Protecting Religious Free Exercise Like Other First Amendment Rights: A Response to Justice Barrett
Frederick Mark Gedicks is Guy Anderson Chair and Professor of Law at the J. Reuben Clark Law School, Brigham Young University.
In Employment Division v. Smith (1990), the U.S. Supreme Court held that the Free Exercise Clause of the First Amendment requires only minimal judicial scrutiny of laws that impose incidental burdens on religious exercise—burdens, that is, which are not aimed at believers but which believers share with the rest of the citizenry subject to the law. The decision remained controversial even after the Court clarified in Church of the Lukumi Babalu Aye, Inc. v. City of Hialeah (1993) that laws targeting religion for special burdens are constitutionally suspect and subject to “strict” judicial scrutiny. Accommodationists have long sought to overturn the Smith rule and thought their chance had come when the Court agreed to reconsider Smith in Fulton v. City of Philadelphia (2021).
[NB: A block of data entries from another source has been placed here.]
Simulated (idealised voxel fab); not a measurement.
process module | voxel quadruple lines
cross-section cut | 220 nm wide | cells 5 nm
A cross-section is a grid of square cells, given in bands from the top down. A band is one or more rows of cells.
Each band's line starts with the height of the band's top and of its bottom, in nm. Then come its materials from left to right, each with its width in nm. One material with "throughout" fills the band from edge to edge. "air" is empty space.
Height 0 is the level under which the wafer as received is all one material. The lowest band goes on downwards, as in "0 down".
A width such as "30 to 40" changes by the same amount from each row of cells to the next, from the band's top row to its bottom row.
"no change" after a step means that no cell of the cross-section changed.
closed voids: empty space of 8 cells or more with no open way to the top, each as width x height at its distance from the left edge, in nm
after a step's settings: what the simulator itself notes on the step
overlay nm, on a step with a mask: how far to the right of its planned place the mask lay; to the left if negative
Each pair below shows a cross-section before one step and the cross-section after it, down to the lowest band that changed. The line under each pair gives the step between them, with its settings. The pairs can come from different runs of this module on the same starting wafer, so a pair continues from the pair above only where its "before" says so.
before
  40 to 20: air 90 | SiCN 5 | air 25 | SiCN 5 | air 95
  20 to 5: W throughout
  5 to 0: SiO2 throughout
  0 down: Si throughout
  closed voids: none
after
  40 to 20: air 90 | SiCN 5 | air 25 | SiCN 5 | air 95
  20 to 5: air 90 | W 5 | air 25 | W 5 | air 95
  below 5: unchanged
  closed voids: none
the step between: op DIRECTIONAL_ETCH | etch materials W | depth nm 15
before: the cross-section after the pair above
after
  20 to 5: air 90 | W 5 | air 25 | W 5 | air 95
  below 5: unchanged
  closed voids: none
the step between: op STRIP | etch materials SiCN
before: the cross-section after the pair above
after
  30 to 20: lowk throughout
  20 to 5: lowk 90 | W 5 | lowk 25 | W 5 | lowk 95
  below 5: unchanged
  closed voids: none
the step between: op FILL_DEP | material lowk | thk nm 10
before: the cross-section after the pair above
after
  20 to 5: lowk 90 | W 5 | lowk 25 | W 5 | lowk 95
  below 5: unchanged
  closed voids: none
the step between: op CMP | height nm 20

In the event, the Court managed to rule for the believers in Fulton while keeping Smith largely intact. Still, six Justices indicated their dissatisfaction with Smith; two joined Justice Alito’s tendentious opinion that Smith departed from the original meaning of the “free exercise of religion,” while two others joined all or most of Justice Barrett’s short concurrence in which she listed some questions that need answering before the Court abandons Smith. First on her list is Smith as doctrinal outlier: “As a matter of text and structure, it is difficult to see why the Free Exercise Clause—lone among the First Amendment freedoms—offers nothing more than protection from discrimination” (emphasis added).
Justice Barrett thus throws in with the mistaken view that Smith offers less protection to the free exercise of religion than is enjoyed by other First Amendment rights. But, pace Barrett, Smith and Lukumi closely track how the doctrine of other First Amendment freedoms deals with incidental burdens. The free exercise of religion, in other words, is already protected from the incidental burdens of general laws to the same extent as other First Amendment rights.